Jesus is Lord (1 Corinthians 12:3) is the distinguishing article of Christianity and marks the essential confession of faith (Romans 10:9). Jesus proclaimed it to His disciples, His enemies, and His casual inquirers alike - and He refused to tone down its implications.

The expression "Lord" (kurios) speaks of ownership, while "Master/Lord" (despotes) denotes an unquestionable right to command (John 13:13; Jude 4). Both words describe a master with absolute dominion over someone else. That explains Jesus' incredulity at the practice of those who paid homage to Him with their lips but not with their lives: "Why do you call Me, 'Lord, Lord,' and do not do what I say?" (Luke 6:46).

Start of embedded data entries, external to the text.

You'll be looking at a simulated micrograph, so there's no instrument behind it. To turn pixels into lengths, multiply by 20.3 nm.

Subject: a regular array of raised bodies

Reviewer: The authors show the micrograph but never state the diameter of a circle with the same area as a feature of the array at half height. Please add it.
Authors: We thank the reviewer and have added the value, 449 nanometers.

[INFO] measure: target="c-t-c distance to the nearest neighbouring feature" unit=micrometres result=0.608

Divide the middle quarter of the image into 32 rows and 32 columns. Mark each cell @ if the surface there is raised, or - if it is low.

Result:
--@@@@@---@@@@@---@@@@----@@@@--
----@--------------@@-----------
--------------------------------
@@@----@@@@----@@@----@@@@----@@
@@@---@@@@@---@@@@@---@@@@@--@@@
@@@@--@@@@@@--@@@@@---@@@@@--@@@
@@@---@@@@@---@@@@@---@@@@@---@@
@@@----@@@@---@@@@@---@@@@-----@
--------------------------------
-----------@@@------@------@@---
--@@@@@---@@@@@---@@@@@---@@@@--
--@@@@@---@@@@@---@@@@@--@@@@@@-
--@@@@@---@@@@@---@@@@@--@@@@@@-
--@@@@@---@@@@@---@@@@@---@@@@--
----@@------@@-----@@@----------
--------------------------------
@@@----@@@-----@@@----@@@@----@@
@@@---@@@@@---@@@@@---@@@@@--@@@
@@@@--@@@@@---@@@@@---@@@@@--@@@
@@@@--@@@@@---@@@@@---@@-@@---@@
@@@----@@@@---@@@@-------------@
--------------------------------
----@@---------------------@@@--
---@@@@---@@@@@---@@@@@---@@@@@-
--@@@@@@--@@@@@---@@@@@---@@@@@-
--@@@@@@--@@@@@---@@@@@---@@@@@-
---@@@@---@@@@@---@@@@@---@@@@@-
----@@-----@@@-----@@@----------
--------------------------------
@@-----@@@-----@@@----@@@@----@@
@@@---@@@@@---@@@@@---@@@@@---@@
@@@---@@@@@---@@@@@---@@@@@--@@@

Doulos frequently describes what it means to be a true Christian: "He who was called while free, is Christ's slave [doulos]. You were bought with a price" (1 Corinthians 7:22-23). It describes the lowest, abject bond slave; his service is not a matter of choice.

A Misleading Translation

Unfortunately, readers of the English Bible have long been shielded from the full force of doulos because of an ages-old tendency to translate it as "servant" or "bond-servant." This tendency is regrettable, since service and slavery are not the same thing. "No one can be a slave to two masters" (Matthew 6:24) makes better sense than "No one can serve two masters." An employee with two jobs could indeed serve two masters; but a slave could not. Scripture repeatedly calls Christians "slaves" (1 Corinthians 6:19-20), purchased for God (Revelation 5:9). This is the very essence of what it means to be a Christian (Romans 14:7-9).

A Revolting Concept

Not only is slave a word loaded with negative connotations, but our generation is also fixated on the concepts of freedom, fulfillment, and autonomy. Saving faith and Christian discipleship have been reduced to the cliché "a personal relationship with Jesus." It's hard to imagine a more disastrous twisting of what it means to be a Christian. Many people (including Judas and Satan) had some kind of "personal relationship" with Jesus during His earthly ministry without submitting to Him as Lord. But His only true friends were those who did what He said (John 15:14).

A Difficult Truth

Slavery to Christ is not a minor or secondary feature of true discipleship. It is exactly how Jesus Himself defined the "personal relationship" He must have with every true follower (John 12:26; 15:20). In fact, the fundamental aspects of slavery are the very features of redemption. We are chosen (Ephesians 1:4-5; 1 Peter 1:2; 2:9); bought (1 Corinthians 6:20; 7:23); owned (Romans 14:7-9; 1 Corinthians 6:19); subject to His will and control (Acts 5:29; Philippians 2:5-8); called to account (Romans 14:12); evaluated (2 Corinthians 5:10); and either chastened or rewarded by Him (1 Corinthians 3:14; Hebrews 12:5-11). Those are all essential components of slavery.

A Divine Introduction

Jesus introduced the NT slave metaphor. He frequently drew a direct connection between slavery and discipleship (Matthew 10:24-25). His words reflect what every true disciple should hope to hear at the end of life: "Well done, good and faithful slave. You were faithful with a few things, I will put you in charge of many things; enter into the joy of your master" (Matthew 25:21).

Jesus always described true discipleship in such terms, with no effort to adjust the message to make it sound appealing to worldly-minded sinners. He never muted what it would cost to follow Him. Would-be disciples who tried to dictate different terms were always turned away (Luke 9:59-62).


Slaves Who Are Friends

Perhaps the key passage on Jesus' demand for implicit obedience is one already alluded to-John 15:14-15: "You are My friends if you do what I command you. No longer do I call you slaves, for the slave does not know what his master is doing; but I have called you friends, for all things that I have heard from My Father I have made known to you."